Energy storage farms
One of the common problems with generating electricity is that it can’t be easily stored, so electric producers work hard to manage the electrical output based on predicated demand at that time. For example, a power plant might produce more electric during a massive sporting event - knowing that lots of people will be watching it on TV (and also making drinks via their kettle or coffee machines). Equally less electric is produced in the middle of the night.
This balancing act is especially true for less predictable ways of generating electric, like wind and solar. A surge in electric demand can’t be guaranteed to be met if it’s a cloudy, still day! So old car batteries could be used as ‘power bricks’, which can store up generated wind or solar power (whenever it’s generated) - to be output back into the energy grid at peak times. This helps to level out demand and supply of electric, especially for more renewable gatherine sources.
The Japanese town of Namie was hit by a magnitude-9 earthquake (then tsunami) on March 11th 2011. This crippled its lighting infrastructure (amongst other buildings and infrastructure), a position they haven’t fully recovered from.
So an innovative project by Nissan (and their partner 4R Energy Corporation) have designed street lights which have battery modules from old Nissan Leaf vehicles in the bottom, and solar panels on their top. The batteries get charged throughout the day, then this is stored in the old EV batteries. At night, the street light comes on:
(the video has English subtitles)
This idea is definitely an interesting one. Each street light becomes self contained and doesn’t need to be hooked up to a more centralised power grid. This reduces complexity of street light installations, and potentially their overall costs. Definitely an interesting idea!

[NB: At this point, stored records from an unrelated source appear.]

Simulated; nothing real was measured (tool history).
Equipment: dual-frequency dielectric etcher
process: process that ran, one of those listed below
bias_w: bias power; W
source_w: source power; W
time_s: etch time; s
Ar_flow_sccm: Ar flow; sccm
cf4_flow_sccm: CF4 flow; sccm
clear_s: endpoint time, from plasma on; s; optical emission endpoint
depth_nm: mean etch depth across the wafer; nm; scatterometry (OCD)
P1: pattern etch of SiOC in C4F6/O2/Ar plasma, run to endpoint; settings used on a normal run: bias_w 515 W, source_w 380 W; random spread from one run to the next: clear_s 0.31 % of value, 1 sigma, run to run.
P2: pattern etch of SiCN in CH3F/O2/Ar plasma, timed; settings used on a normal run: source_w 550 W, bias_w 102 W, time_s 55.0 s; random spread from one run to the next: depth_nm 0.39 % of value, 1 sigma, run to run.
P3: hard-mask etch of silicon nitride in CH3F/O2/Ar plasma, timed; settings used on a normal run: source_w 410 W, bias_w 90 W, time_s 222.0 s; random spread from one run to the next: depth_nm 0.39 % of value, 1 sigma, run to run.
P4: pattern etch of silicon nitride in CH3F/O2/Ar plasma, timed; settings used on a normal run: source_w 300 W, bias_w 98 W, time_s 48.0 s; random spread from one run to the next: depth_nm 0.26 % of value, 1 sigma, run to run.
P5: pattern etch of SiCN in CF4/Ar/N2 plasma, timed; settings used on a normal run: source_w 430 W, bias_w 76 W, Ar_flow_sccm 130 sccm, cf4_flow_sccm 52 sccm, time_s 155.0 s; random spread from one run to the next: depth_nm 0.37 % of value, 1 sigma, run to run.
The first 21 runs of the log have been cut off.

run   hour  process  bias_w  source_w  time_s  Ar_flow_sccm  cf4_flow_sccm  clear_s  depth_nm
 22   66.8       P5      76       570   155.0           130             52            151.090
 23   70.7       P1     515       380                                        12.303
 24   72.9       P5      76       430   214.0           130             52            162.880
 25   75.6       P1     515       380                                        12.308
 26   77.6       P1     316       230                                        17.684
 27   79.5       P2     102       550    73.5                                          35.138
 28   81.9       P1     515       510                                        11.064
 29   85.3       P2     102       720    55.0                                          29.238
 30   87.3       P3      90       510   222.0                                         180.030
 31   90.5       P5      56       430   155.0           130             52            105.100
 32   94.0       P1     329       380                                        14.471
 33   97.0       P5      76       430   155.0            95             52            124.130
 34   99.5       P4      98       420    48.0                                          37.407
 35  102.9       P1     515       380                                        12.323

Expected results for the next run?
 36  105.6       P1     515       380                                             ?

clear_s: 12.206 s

Powering office/apartment blocks, and houses
The average home (flat or house) uses 6-12 kWh of electricity each day. An office might use 10-60 kWh of electricity per day depending on its size.
Hence retired EV batteries are ideal for use in homes and office blocks, be it powering shared office/flat block features (like communal lighting) or more day-to-day equipment within homes/offices (such as computers or heating systems).
Even a 40% degraded smaller 24 kWh car battery would yield over 14 kWh of electric storage: enough for the vast majority of homes and small offices. Some current uses of this idea are:
- An apartment complex in Sweden has seen multiple silver cabinets installed by a compann called Box of Energy. These use 20 battery modules each from an old Volvo hybrid, and solar energy from the roof is stored in these batteries and used to power common lighting and the elevators.
- England has seen old Renault Zoe batteries be broken up and supplied in dishwasher-size units by company Powervault. They will also be charged by solar power, and determine when it’s best to use electricity from the grid, or when it’s best to use this stored-up green power.
7-Eleven convenience stores
7-Eleven - the convenience stores in Japan - will be supplied with Lithium-ion battery modules from old Prius hybrids. These will gather power from solar panels, and this can then power electronic equipment in-store such as the drink coolers and grill machines.
Build a ‘smart island’
When thinking about recycling batteries, we all think of building a brand new ‘smart island’… right?
Okay, us neither. But that’s what Renault have done in Portugal: they are turning the fairly unpopulated island of Porto Santo, Madeira into a ‘smart island’ using as much renewal power (solar/wind) and electric batteries (for power storage) as possible. The smart island project will have three phrases:
- 20 volunteers on Porto Santo will receive a mix of Renault Zoe and Kango ZE Utility Van vehicles for every day use, with various public and private charging points being provided. The at-home chargers will be smart chargers that can stop and start the charging depending on the car’s battery levels and the current demand for electric on the island.
- The second phase will extend the smart charger idea, allowing plugged-in EVs to give energy back to the grid! Therefore allowing the EV battery packs to function as mobile power storage units. Eric Feunteun (Director of electric vehicles at Renault) explains this saying “Electric vehicles have moved from being a constraint… to an opportunity in the last few months and years… they provide a way to store electricity, which is one of the key problems on their table with renewable energy.”.
- The third phase is more like the traditional re-use methods seem in other sections: allowing your spent EV battery to be repurposed as a separate, standalone power brick within an energy farm or office/apartment blocks.
This is just a trial in a fairly remote island, but the implications are quite widespread. There’s no reason why your plugged-in EV at home couldn’t return energy to the grid at peak times (assuming you agree, and aren’t planning on using it that night!), only to charge up from the grid later on that night when demand for electric is lower and it’s (for example) much windier. A very interesting prospect!
Whilst the electric car sector is still working out the best way of dealing with the upcoming influx of old Li-ion batteries, the idea that they can be re-used in the existing energy sector (i.e. as a power store in their own right, outside of the car chassis) is a good one. As Cecile Sobole (from Renault’s EV division) put it: “The logic behind this is the circular economy… The battery coming from the electric vehicle will become more and more a part of the energy world.”.